A simpler example in the Testing chapter
I mostly work in Python, and would say I have an intermediate level of familiarity with pytest and testing in general. However, I work on data processing & analysis, not web applications.
Reading the chapter on testing, I felt like it quickly got into some pretty complex examples of fixtures and expected/actual results with the MVC pattern, mocking, and recorded GUI interactions, which I found difficult to follow even with some experience writing software tests. I think it would have helped me understand what was going on if the "fixture" and expected/actual result" language that's introduced at the beginning were used throughout the examples. Having at least one simpler explicit example early on might also help make the analogous parts of the more complex testing scenarios easier to identify later on, especially if they're all identified using the same labels.
In the "What's Hard to Test" section, it wasn't immediately obvious to me why the visualizations would be hard to test. Thinking about it for a second with some experience writing tests it becomes clear, but I think another sentence highlighting the fact that there are many different visual outputs which will be interpreted as having the same correct content by a human, but the simple test can only check whether you get exactly identical outputs. It seems like there's a good transition to be had there into the concept of testing within some tolerance on floating point calculations. Except that defining "close enough" for an image is much more complex than an array of floats. Actually maybe it would be better start with the floating point example, which is very explicit and clear, and then talk about images as an analogous case that's much harder to address because the idea of a tolerance in image similarity is so much more complicated?
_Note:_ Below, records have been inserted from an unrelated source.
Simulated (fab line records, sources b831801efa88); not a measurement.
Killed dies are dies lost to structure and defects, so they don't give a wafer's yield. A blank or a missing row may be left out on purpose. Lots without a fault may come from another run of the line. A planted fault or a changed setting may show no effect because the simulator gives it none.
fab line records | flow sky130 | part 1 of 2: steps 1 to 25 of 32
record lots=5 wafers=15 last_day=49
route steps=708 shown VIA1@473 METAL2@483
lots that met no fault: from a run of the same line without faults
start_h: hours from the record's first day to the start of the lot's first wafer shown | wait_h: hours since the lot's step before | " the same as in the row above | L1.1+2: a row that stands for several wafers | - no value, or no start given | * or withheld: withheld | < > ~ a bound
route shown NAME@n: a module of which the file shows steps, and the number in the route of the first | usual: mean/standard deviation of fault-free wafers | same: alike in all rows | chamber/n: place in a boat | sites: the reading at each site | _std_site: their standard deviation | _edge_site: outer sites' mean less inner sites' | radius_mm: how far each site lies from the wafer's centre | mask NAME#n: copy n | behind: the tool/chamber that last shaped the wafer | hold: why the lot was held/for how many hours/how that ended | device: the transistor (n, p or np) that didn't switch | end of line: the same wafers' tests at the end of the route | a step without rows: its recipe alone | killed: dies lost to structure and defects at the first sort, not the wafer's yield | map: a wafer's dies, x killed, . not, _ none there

I hope these comments feel constructive. Thank you so much for creating this book (and your others)! It's a great resource that I think will be valuable well beyond the university student context it's directly addressing, and I'll definitely be recommending it to folks that I work with in the energy & climate policy space that are trying to move some of their analytical work toward using programmatic tools, instead of spreadsheets.
I'd agree that for readers without knowledge of web architecture this example is unapproachable. To address the issue of designing for testability, would it be helpful first to introduce the concept of architectural layers? One might, for example, discuss how a program can be thought of as three layers:
- Presentation layer: talks to the user;
- Application logic: coordinates and sequences actions
- Storage logic: Maintains a persistent store of application data
The layers are defined (or can be) in terms of how far from the user they are. A simpler example could then be formulated using terminal i/o and flat file storage.